I’m wondering what’s your opinion as a blog user. Should a personal blog have a search functionality? I never cared that much because I created an Alfred custom search that returns results on google using the site: operator and so when I need to find something on my site I do that.
Do you use search when available on other blogs? Do you find it useful?
If I really, really wanted to search an entire blog, I’d pull the whole thing down with wget and then use grep.
Seriously, though: I don’t implement search on my static website because the whole point of a static website (IMO) is that there’s no server-side or client-side code involved.
However, if I was using a CMS like ClassicPress I might as well provide a site search because all of the requisite functionality is already implemented. I suspect Kirby could also provide a search function despite being a file-based CMS and not using a database.
I don’t think a blog needs a search necessarily, but it can be helpful. Not all pages might be indexed by a search engine, for example. I recently used the search on an embroidery blog to find posts about a specific technique.
I doubt I’ll ever implement one on my site; it’s also a static site, and I’d like to keep it that way. I do try to add tags for certain topics to make it easier to find blog posts related to them. Although I generally only add tags for things I think I might write about more than once, or things I personally care about categorizing, so who knows how helpful they are for other folks!
Kirby does indeed have a search functionality so it’s not hard to add to my site. I just never needed it personally and I don’t know if people actually use it so I don’t want to add bloat to my site for no reason, hence my question.
That’s my issue with the whole search situation. I personally don’t need it. And it’s my site. Should I do something just because others may need it? Maybe? I don’t like to tag or to add categories because I blog about whatever and I like to that way. And my entire site, as far as I can tell, is indexed by search engines. And the whole point of a search engine is to let you search on a site. But maybe other people have different opinions which is why I’m asking here.
Possibly you could have a search form with the GET method and keep the JS on only that page. Many more people (on neocities and similar sites) are constrained by being unable to run code on the server side.
i think it depends on what kind of blog it is! for an advice blog or a cooking blog or a review blog, i would say a search function is absolutely necessary, but for personal blogs or something more general or entertaining it’s handy but not critical. i generally only use it there’s a specific post i want to find, usually i’m happy with just using tags or whatever their archive looks like to navigate personal/general blogs.

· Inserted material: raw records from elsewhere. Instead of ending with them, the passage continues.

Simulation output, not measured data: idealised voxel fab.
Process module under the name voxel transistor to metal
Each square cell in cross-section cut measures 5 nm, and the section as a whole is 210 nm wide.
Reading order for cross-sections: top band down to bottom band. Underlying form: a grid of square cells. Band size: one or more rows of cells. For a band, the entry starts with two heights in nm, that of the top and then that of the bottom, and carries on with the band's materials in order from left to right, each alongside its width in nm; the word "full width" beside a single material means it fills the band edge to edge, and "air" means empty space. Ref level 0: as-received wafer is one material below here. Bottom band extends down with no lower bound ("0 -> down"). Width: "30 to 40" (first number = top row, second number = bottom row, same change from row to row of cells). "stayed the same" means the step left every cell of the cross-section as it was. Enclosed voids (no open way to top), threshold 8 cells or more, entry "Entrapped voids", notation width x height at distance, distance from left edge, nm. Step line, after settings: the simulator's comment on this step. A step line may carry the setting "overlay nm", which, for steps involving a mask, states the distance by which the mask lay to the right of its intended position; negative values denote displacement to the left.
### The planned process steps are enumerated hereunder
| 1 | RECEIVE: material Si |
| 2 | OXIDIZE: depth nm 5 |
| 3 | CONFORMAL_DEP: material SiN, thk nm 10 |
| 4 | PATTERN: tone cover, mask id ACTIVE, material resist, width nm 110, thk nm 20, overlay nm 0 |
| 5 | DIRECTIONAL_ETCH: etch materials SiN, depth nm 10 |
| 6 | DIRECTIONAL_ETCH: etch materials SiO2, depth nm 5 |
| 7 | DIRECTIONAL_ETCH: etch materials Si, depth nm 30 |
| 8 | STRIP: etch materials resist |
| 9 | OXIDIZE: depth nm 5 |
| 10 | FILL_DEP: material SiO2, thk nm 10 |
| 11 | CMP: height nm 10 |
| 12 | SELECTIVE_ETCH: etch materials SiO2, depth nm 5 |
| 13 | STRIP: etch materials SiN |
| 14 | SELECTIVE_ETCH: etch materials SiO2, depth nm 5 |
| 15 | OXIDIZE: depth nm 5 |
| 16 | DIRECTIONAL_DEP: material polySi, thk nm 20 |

I went back and forth on this for a while. Eventually I decided to add search support just to make my own life easier. I store everything in a MariaDB, and while I could just run a query directly, this is easier. I doubt anyone else even knows that it exists, let alone uses the feature.
As a user, I can only think of a handful of times that I’ve ever performed a search. Most of the time I’ve relied on tags/categories to sift through old content. Although I think the target audience for digging deeply into old personal blog entries is relatively small to begin with.
TL;DR: If you don’t see the utility, I wouldn’t bother.
Super sidebar: I had similar reservations about adding tags to entries as I face almost unspeakable difficulty trying to categorize things that I wrote. The first and last time I used Gen AI for anything site-related was a desperate attempt to ask the machine to hallucinate tags for me based on content. It sort of worked, but the result felt hollow and wrong. So I threw that all away and have added tags whenever I can manage to do it manually.
I run everything on a VPS so there’s no problem for me to run a normal search. My issue is not how to do it, that’s a solved problem. I’m wondering if I should do it at all and if it’s worth adding.
That’s where I’m currently at. I don’t think it’s necessary and if someone needs to find a specific post they can easily do that using a search engine. I think part of the fun on a personal site is to explore and click around.
Yeah for me I only search a blog/website if I’m trying to find something I already know is there. If I’m trying to see if there are pages relating to a certain topic I am much more likely to use tags or other navigation means provided by the site.
That said, if you think search would be fun and interesting to implement, or if it would be useful for you, go for it!
So funnily enough I can already search inside the site in my backend and I think I use that functionality maybe once every couple of months if I need to edit something in a specific page (usually it’s to update the list of blog platforms)
Definitely not useful for me, I already have two ways to search through my content, three actually considering it’s file based so I can just grab the entire content folder and throw it to my text editor and search using that.
I’m more interested in figuring out if this is something other people use because I don’t like to add features to my site that no one uses.
i don’t think i’ve ever used a search function on a blog. the only scenario where i could imagine myself wanting one would be if i’ve somehow lost my personal bookmarks and browser history, and there’s a particular old post i’m trying to find again. even then, i’d probably just scroll through a chronological list instead of searching.
The bigger, the older, the more information intense, the more technical a blog is the more important having a site search is. There are some huge personal blogs out there and search often comes in handy. On a small blog with few posts or a micro blog with most posts musing about misplacing ones slippers, search is less important.
On your page, Manu, I wager that the most popular content is your People & Blogs series. I also suspect that searching for a particular person is a reasonable usage. However, unless I’m mistaken, your page currently lists every single entry title/link historically at the bottom. Someone could just as easily Ctrl-F (or whatever the appropriate OS equivalent is) to find something. Introducing an explicit search field might not add a whole lot of “value”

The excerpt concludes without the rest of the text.